By Sgt. 1st Class Jessica Espinosa | 81st Readiness Division | Dec. 18, 2019

JOINT BASE CHARLESTON, S.C. —

The Army Reserve’s 81st Readiness Division out of Fort Jackson, South Carolina, hosted diesel mechanic students from the Dorchester County Career and Technology Center to showcase military vocations and opportunities at a maintenance facility at Joint Base Charleston on Dec. 11, 2019.

The Area Maintenance Support Activity (AMSA) 121 hosted the students and even had some alumni on hand to encourage students to see firsthand the process of ensuring Army vehicles are ready at a moment’s notice for contingency operations.

“This is awesome,” said Nicholas Mahon, 17, after looking at a Light Medium Tactical Vehicle (LMTV). “I would rather have a tool in my hand than a pencil any day.” Mahon added the field trip inspired him to continue on his path as a mechanic in the military after graduation.

DCCTC is the public career center for Dorchester County, serving all four county high schools, local private schools and home/virtual school students. DCCTC offers 19 programs designed to enable students to enter the workforce, military or pursue a college degree with hands-on training and certification.

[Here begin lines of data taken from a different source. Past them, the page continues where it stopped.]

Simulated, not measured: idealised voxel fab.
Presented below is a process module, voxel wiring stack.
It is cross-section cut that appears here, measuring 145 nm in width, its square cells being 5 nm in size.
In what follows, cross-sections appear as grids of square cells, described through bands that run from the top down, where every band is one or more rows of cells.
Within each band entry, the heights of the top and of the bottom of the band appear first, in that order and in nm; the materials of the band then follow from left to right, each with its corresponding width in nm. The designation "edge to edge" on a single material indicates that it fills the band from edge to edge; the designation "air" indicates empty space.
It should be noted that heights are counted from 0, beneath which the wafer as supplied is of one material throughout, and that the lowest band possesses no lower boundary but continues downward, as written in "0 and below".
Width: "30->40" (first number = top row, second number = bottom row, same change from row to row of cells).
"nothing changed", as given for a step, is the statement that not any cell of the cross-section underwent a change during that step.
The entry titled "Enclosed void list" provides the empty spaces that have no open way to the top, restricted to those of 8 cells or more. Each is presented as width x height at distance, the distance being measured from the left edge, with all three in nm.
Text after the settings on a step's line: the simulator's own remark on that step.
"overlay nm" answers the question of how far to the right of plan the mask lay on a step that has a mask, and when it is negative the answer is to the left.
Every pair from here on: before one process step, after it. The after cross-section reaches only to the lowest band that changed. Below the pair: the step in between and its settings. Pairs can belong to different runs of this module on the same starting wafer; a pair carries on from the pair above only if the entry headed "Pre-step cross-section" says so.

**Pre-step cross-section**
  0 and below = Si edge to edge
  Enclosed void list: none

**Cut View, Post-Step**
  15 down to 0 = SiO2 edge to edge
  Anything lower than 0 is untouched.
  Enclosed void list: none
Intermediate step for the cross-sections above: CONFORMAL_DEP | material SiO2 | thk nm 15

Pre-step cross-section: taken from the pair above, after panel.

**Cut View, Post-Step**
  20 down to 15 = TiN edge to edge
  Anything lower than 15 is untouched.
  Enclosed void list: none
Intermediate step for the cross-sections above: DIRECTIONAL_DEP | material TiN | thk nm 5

Their curriculum includes engine repair, fuel supply and management, suspension and brakes, hydraulics systems operation and lighting and instrumentation. The students also learn essential employment skills such as the importance of time management, professionalism and team work.

AMSA technicians Robert Wright, a mechanic at the shop, and David Crowell, an inspector at the shop, both graduated from DCCTC in 1991 and 2004, respectively. Both are also Army Reserve staff sergeants.

Being able to reconnect with the DCCTC staff and new students was powerful, both in the support they could offer and the knowledge the students gained, they said.

“I didn't even know this maintenance facility was here until after I joined the Army,” Crowell said. “Once I learned of it and started working here, my supervisor liked my work ethic and I was able to work up from my first day Dec. 11, 2005, from a mechanic to an inspector.”

The AMSA is a full-time operation comprised of dual-status Warrior Citizens established to maintain military equipment, especially Army Reserve vehicles, so they may be used for training or deployment on short notice anywhere in the world.

“This is a good opportunity for the students,” said Andre Green, AMSA 121 supervisor. “This skill-set is needed in this community. It’s a good opportunity to let them know we’re here and encourage them to try it. Even if they don’t want to make a career of [the Army Reserve], they would still leave with the benefits from just trying it.”

JB Charleston is home to three Air Force Wings, Navy units and a variety of mission partners from all four branches of the military. The AMSA, managed by the Army’s 81st RD, is one of 11 Army Reserve organizations that support JB Charleston’s mission by maintaining and supporting the equipment Reserve units.